Court Clarifies How Water Rights are Transferred when Land is Split or Subdivided

A recent decision of the California Court of Appeal provides key insight into the transfer of water rights when land is subdivided or sold, holding that such water rights should be divided in proportion to the size of the land subdivided or sold rather than the historic water use on each parcel. The case, Nicoll v. Rudnick,[1] clarifies an important question concerning the transfer of water rights, and may have significant impact on landowners, developers, public agencies, and agricultural business in California.

The case involves land owned by J.W. Nicoll which was separated into two lots: the “Nicoll Ranch” lot, comprising 142.79 acres; and the “Nicoll Field” lot, comprising 157.70 acres. In 1902, Nicoll acquired a right to appropriate water to both lots from the Kern River. Through an unrelated series of events, Nicoll Field was foreclosed on by Nicoll’s bank, and was eventually acquired by John W. Rudnick. Nicoll retained ownership of Nicoll Ranch, but many years later a dispute between Nicoll and Rudnick over the Kern River appropriated water rights arose, ultimately leading to litigation which called into question the proper distribution of water to each lot.

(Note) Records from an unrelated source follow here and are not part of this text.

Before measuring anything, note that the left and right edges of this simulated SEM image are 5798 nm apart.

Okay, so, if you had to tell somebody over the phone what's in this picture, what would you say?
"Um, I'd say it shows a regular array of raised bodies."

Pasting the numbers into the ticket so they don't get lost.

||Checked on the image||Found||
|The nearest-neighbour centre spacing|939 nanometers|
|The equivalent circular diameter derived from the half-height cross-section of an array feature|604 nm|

At trial, Nicoll testified that prior to the foreclosure, Kern River water was used to irrigate approximately 135 acres of Nicoll Ranch and only 45 acres of Nicoll Field. Based on these facts, Nicoll argued that water rights should be allocated in proportion to such water use, which would result in Nicoll Ranch holding 75% of the water rights (because Nicoll Ranch historically used 75% of the Kern River water). This would leave Rudnick (owner of Nicoll Field) with 25% of the Kern River water rights, based on a corresponding lower historic water use.

Rudnick disputed this approach, and argued that the full volume of Kern River water rights attached to both lots jointly. Thus, according to Rudnick, when the water rights were split, each lot was entitled to retain its proportionate share of the Kern River water based on lot-size, not historic use. Under this approach, Nicoll Field was entitled to 52% of the Kern River water, based on the fact that Nicoll Field comprised 52% of the land area originally owned by Nicoll. Because Nicoll Ranch comprised only 48% of the original land area, only 48% of the Kern River Water would be available to that lot under this approach.

The trial court agreed with Rudnick’s position and ordered that 52% of the Kern River appropriation must go to Nicoll Field. Nicoll appealed.

In assessing these issues, the Court of Appeal applied the well-established California law that the right to water is a real property interest that is both incidental and appurtenant to land,[2] and affirmed the trial court’s decision because it found that the entire original land area (consisting of both Nicoll Ranch and Nicoll Field) received appropriated Kern River water. When the original land area was divided between the Nicoll Ranch lot and the Nicoll Field lot, none of the conveying documents mentioned any reservation of water rights. The Court of Appeal interpreted the absence of such language to mean that the Kern River water rights passed in proportion with each lot’s size, and not in proportion to any difference in water usage.

In reaching this result, the Court noted an important distinction in the legal doctrine of “actual and beneficial use.” Under this doctrine, claims between separate water appropriators may be decided in favor of the claimant who establishes his/her historic use of water, as opposed to an appropriator who neglected to fully utilize his/her share of water. While Nicoll argued that this doctrine should apply to the Nicoll Ranch (which historically used a greater proportion of the Kern River water than Nicoll Field), the Court of Appeal held that this doctrine did not apply where, as here, the lots were previously conjoined as a single parcel when the water was first appropriated. In such instance, the appropriative right applies to the entire area of land, such that a subsequent division of that land will result in an equal division in water rights.[3]

Property owners and prospective buyers should be mindful when dividing property or purchasing a divided property that has appropriated surface water rights. When a single parcel possesses appropriated water rights and is thereafter subdivided, the absence of an express reservation of water rights to a specific lot may result in division of water rights according to the proportional ownership of the property.

For any questions regarding water rights, please contact Matthew Gorman at (562) 699-5500.

[1] Nicoll v. Rudnick (2008) 160 Cal. App. 4th 550.

[2] Fullerton v. State Water Resources Control Board (1979) 90 Cal. App. 3d 590, 598.

[3] Trimble v. Hellar (1913) 23 Cal. App. 436.